Her methodology is slow and meticulous, stemming from a deep connection with material and the ways that it can tell stories. Depending on when you met her, you would know her practice by a different medium: is she a painter, printmaker, or fashion designer? Vázquez doesn’t see why she should have to choose. She is unconstrained by labels and dimensions: when she draws or paints, she later incorporates these elements into garments. She understands that materiality is more than just a study of surfaces, but, as she puts it, “an exploration into how art and fashion make us become embodied.”

Embodiment, to Vázquez, is equally concerned with fashion and politics. In 2017, Vázquez worked on Palestinian activist Khader El-Yateem’s ultimately unsuccessful campaign to represent southwestern Brooklyn on the New York City Council. “I wanted to highlight in my canvassing parallels in the global struggles of migration, settler colonialism, and displacement in places as far apart as Puerto Rico and Palestine,” she expounds. Reflecting on her experience, she crafted a skirt inspired by art on the West Bank Wall. Why a skirt, and not a painting? Because Vázquez sees politics as being about our bodies, and fashion as a medium to explore this double entendre of the body politic. Walls separate us and keep apart our bodies, while messages, symbols, or designs placed on the body and its garments directly implicate our bodies in the politics they concern.

Three years later, Vázquez sewed together Belgian Linen embellished with digitally manipulated prints of her paintings to create a dress for New York State Senator Julia Salazar. Dubbed “The Census Dress,” the multi-colored patchwork piece encouraged participation in the 2020 census as part of a broader mobilization campaign. For Vázquez, the medium was the message: she hoped the dress would empower residents of the majority Latinx district in northern Brooklyn to stand up and be counted, centering their bodies in political processes often considered to be inequitable.

The journey towards embodiment is not one that Vázquez leaves at her front door. Consider her bathroom, the walls of which are adorned with an almost dizzyingly neon checkerboard of hand-painted stickers. The narrow room is a sea of hot magenta, candy red, and radioactive green, unexpectedly dotted with ephemeral drawings, such as one of a cat dancing in a maxi skirt. Some would call this an experiment in the ornamental, implying triviality, but Vázquez takes decorating seriously. There isn’t any part of her practice that is not intensely personal. Her practice allows her to reimagine the walls as garments, the space as an extension of the self. Any artistic endeavor with these goals, that which enables the artist or viewer to experience embodiment, could be labeled as fashion. “The way I see fashion isn’t concerned with mass producibility, market appeal — the sorts of hard skills that I was taught as a fashion student,” she explains. “Instead, I see fashion as fine art.” Vázquez’s work is an attempt to give form to her purpose, her pathos, and her politics.

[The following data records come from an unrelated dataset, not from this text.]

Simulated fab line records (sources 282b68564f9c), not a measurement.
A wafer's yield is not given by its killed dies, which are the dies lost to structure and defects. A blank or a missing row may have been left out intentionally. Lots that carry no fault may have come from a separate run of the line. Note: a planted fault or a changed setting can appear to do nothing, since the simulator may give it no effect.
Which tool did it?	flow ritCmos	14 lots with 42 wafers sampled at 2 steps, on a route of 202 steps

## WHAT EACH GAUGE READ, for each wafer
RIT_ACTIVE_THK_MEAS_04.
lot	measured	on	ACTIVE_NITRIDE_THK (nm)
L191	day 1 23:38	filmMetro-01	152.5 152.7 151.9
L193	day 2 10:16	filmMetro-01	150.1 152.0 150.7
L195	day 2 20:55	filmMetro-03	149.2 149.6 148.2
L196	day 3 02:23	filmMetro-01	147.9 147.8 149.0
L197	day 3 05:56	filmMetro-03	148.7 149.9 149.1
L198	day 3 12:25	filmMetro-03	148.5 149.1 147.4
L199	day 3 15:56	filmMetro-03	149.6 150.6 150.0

Performance is part of that project, too. In 2018, Vázquez proudly marched down the street to commemorate International Day for the Elimination of Violence Against Women (I was chuffed to see her on Univision). Vázquez, however, wasn’t always interested in performance that occurs on a stage. It isn’t the mere intersection of art and activism that is noteworthy; it is that Vázquez uniquely understands politics as a platform on which art and fashion can bring to life a performance. “I’ve organized for ten political campaigns and briefly worked for a State Senator,” she recounts, “but I’m more focused on advancing social movements and changing cultural attitudes.” Vázquez is interested in martyrs, liberators, freedom fighters—think Lolita Lebrón, the Mirabal sisters—complex figures who leave complex legacies. Stories and headlines compete for our attention, and her politics could be labeled as an effort to make visual that which otherwise is relegated only to the written word. After all, the cable news loves a spectacle.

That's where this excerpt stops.